“Just ignore him, Bill. Let him pass.”
Every week, The New Yorker magazine has an excellent caption contest. You create an online account, and then you freely go to the link and submit your caption. After about a week, there’s a vote among the top three captions, according to people at the magazine with no sense of humor. Most weeks, the three finalists seem to suck. Very often, the winner is a random thing that has nothing to do with the picture.
Regardless, it’s fun to enter. Give it a shot. You might like it. I’ll attempt to remember to bring you each week’s cartoon for you to write a caption. Click on the picture, and it’ll go to their site.
33 thoughts on “New Yorker Magazine Caption Contest #331”
If you came up with that caption, it’s brilliant!! I can’t come up with anything better than that.
that one is mine, but i’m sure you can make one just as good if not better.
Ok, here is my attempt: What is it with those newfangled headlights?
Thanks! I also wondered about adding…don’t they realize you can’t see a thing behind you ( ha!)
i like “ha!” much better than LOL
so do I…glad to hear you do as well.
Rich, this is actually exceptional. You should win this!

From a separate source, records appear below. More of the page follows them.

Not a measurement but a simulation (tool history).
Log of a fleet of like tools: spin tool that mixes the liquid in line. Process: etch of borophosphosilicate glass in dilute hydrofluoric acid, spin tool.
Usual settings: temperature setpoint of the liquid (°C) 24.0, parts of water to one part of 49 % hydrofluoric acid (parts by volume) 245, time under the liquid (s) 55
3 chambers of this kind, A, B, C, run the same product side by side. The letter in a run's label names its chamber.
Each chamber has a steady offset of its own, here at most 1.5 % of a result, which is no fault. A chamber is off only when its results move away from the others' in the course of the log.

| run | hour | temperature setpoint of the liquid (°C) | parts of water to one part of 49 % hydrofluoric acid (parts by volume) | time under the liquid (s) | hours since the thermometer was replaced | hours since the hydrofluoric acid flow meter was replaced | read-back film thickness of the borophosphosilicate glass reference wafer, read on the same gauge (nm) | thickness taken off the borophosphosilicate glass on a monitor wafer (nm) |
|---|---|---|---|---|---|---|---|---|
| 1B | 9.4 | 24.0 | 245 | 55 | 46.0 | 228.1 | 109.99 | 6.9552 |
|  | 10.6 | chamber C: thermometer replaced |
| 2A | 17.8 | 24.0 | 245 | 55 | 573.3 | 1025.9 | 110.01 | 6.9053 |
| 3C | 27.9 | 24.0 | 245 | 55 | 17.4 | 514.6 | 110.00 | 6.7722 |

here’s mine – “Larry I told you not to have that third Martini!”
there ya go!
Oh this is grand. Might take you on it…
click the pic – it takes you to the magazine website where you can submit your caption.
Gosh you, freshly pressed and brained for me.
Thank you darling : )
who is freshly pressed? you musta meant someone else.
hmm, did flattery miss you sir?
Define fresh in a still for me? . .
wasn’t sure what you were thanking me for. and yes, flattery flutters by sometimes.
Gathered : )
oh, to get answers from poets!!
That caption is pretty good. Corny, but pretty good.
Hey, have you read much of Jean-Paul Sartre? His vignettes, short stories, or whatever, remind me of your writing. I was just re-reading some of them the other day. Go back to The Wall, The Room, Intimacy, EroStratus and Childhood of A Leader. He only wrote 5 of these vignettes. Read them again and see if you don’t find your work is similar to his.
i have not read his work, but that’s twice today someone mentioned him. now i’ll have to read something.
“I told you to stop at that red-light.”
good one. now go to the new yorker site and submit that. IF you’d like to.
Without the dog on the roof, it’s not the Romneys – but it is the family in the commercial!
i heard something about romney and a dog, but i didn’t hear the whole story. i’ll have to look that up. That commercial annoys me because those kids wouldn’t know that song.
BTW … I followed your format at Abtwixt’s post on Rhetorical Questions.
cool. love those kinds of debates/discussions. on my way.
i should’ve written “stanley, this happens every time you drink and drive.” but it’s probably not popular to make a joke about drinking and driving.
hahaha! I woulda laughed!
Love your caption! Has the New Yorker been visiting my blog?